John White, 63, a St. John's tutor since 1971, was McDonald's student in the early 1960s and remembers one particular study
group. An overheated room, McDonald's droning voice and the wavy, distorting antique glass in the window behind him were
conspiring to lull young White to sleep when suddenly something McDonald said reached him, jarred him awake.
I remember thinking it was incredible the way he was opening up the text, White recalled. He was talking about reading in a way
that was very sophisticated but at the same time, you'd say, 'Of course!'
Years later, Matt Caswell had a similar mind-opening experience during a study group with McDonald, by then retired. I studied
Kant for 10 years because of him, said Caswell, 31, who became a St. John's tutor last fall.
I still hear stories of freshman classes he gave, translating a Sophocles play or doing a Greek translation of the Hebrew Bible,
White said. Most students had not had a close-up experience of someone's concentration like that.
His students also adapted to his eccentricities. He might show up at 1:30 for a 1 p.m. seminar, and he might keep the group for
an hour past the scheduled time.
He tended to get absorbed in whatever he was focused on, so there was a reluctance to let go," said Michael Dink, St.

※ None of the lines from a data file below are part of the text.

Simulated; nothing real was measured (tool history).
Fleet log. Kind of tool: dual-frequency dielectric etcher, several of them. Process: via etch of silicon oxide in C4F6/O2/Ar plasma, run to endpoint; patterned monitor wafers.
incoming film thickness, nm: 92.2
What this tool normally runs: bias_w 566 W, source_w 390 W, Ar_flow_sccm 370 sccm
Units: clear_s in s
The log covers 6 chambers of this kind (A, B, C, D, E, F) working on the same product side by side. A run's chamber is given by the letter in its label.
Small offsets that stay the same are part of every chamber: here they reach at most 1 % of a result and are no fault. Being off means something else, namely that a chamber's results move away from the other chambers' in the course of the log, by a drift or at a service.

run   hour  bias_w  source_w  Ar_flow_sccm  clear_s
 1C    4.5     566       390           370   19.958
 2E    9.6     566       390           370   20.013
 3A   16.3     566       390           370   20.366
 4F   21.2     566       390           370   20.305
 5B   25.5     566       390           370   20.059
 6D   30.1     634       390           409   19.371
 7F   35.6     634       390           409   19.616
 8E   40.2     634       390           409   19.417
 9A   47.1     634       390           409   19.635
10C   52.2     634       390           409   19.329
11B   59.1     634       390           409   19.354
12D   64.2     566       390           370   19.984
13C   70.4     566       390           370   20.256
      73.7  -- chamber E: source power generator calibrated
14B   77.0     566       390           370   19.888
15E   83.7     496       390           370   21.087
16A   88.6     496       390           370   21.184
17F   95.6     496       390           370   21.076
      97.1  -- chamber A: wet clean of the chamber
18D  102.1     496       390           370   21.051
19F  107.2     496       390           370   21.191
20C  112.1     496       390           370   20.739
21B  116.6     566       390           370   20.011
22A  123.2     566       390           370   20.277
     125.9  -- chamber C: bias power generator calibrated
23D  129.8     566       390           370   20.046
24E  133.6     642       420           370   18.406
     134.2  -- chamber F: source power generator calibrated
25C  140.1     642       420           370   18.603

John's dean and a former McDonald student. Then, once he got going with his students, he didn't want to break that off, either.
He was self-absorbed and abstracted but never a grind, friends said.Possessed of a razor-sharp wit and a great sense of
humor, McDonald loved poetry, music, art, the movies.
He took ideas very seriously and lived them," Kraus said. And that, she noted, is what the Great Books approach to
learning -- and to life -- is all about.